I’m having a hard time debugging the connections betweens my tasks.
Everything works well amongst nodes hosted within the same server provider datacenter. As soon as I add some nodes hosted in another datacenter (another server provider), things get troublesome: my servers can access one another, but the connections within the Swarm are somewhat broken.
Here how it goes:
I have a cluster of Swarm nodes:
- N10 and N11, hosted by provider P1 (some datacenter)
- N20 and N21, hosted by provider P2 (some other datacenter)
Traefik is deployed on N10:
- if my service is deployed on N11: Traefik routes the calls correctly.
- if my service is deployed on N20: Traefik goes in Gateway timeout 504.
Within my service
- if my app is deployed on N11 and my database on N12, all works.
- if my app is deployed on N11 and my database on N20, connection with the database fails.

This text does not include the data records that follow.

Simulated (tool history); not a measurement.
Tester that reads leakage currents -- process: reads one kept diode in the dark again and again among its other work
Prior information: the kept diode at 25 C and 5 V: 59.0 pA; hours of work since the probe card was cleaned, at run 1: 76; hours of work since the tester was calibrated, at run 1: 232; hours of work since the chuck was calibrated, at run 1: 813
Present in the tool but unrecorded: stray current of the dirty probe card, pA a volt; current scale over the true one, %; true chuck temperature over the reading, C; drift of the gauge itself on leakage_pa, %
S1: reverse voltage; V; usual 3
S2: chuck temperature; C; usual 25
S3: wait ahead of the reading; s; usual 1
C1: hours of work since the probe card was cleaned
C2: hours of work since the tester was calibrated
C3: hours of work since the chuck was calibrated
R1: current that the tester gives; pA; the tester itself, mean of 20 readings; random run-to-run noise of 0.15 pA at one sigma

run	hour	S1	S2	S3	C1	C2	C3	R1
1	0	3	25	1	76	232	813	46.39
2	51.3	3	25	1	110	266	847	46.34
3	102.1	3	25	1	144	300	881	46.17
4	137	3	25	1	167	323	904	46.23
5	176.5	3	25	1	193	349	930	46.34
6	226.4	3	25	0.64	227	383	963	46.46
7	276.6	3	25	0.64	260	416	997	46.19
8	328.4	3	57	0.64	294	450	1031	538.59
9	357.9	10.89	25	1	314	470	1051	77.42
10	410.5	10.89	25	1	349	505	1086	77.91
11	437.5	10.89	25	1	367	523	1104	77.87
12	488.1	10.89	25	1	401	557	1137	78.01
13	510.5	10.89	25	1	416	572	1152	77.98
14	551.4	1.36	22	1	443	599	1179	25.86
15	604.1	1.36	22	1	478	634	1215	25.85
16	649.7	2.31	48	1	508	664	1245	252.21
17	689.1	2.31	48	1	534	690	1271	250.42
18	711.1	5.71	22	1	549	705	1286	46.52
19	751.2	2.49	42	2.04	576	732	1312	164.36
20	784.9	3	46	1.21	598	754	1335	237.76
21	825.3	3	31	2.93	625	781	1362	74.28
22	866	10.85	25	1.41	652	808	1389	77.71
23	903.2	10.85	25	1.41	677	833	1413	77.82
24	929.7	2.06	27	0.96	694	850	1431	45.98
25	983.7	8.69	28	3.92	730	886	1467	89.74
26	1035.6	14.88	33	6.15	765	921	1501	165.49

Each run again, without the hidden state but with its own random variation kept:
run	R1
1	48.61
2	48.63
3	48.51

Clearly, there’s a connection failure between N10/N11 and N20, and the same errors occurs if I try with a fresh clean server N21 from provider P2.
- nodes from P2 have no firewall (test servers)
- nodes from P1 have ports 2377, 4789, 7946 (UDP/TCP) open for N20/N21
- nodes from P2 join the swarm joyfully
- I can deploy stacks to nodes from P2 without errors
- Swarmpit, a swarm manager, deployed on N11 can access info and logs from services deployed on N20/N21
- within Traefik container on N10, connections to services on N20/N21 fail (timeout); but connections from N10 (Traefik’s host) to these services (via N20/N21 direct IP) succeeds.
I can’t get exactly where the fault is during connections betweens nodes, and my knowledge in networking has to improve.
Could anyone give me some leads or ideas to investigate my case?
We still want to share our swarm through different datacenters/server providers, but we currenlty can’t do it.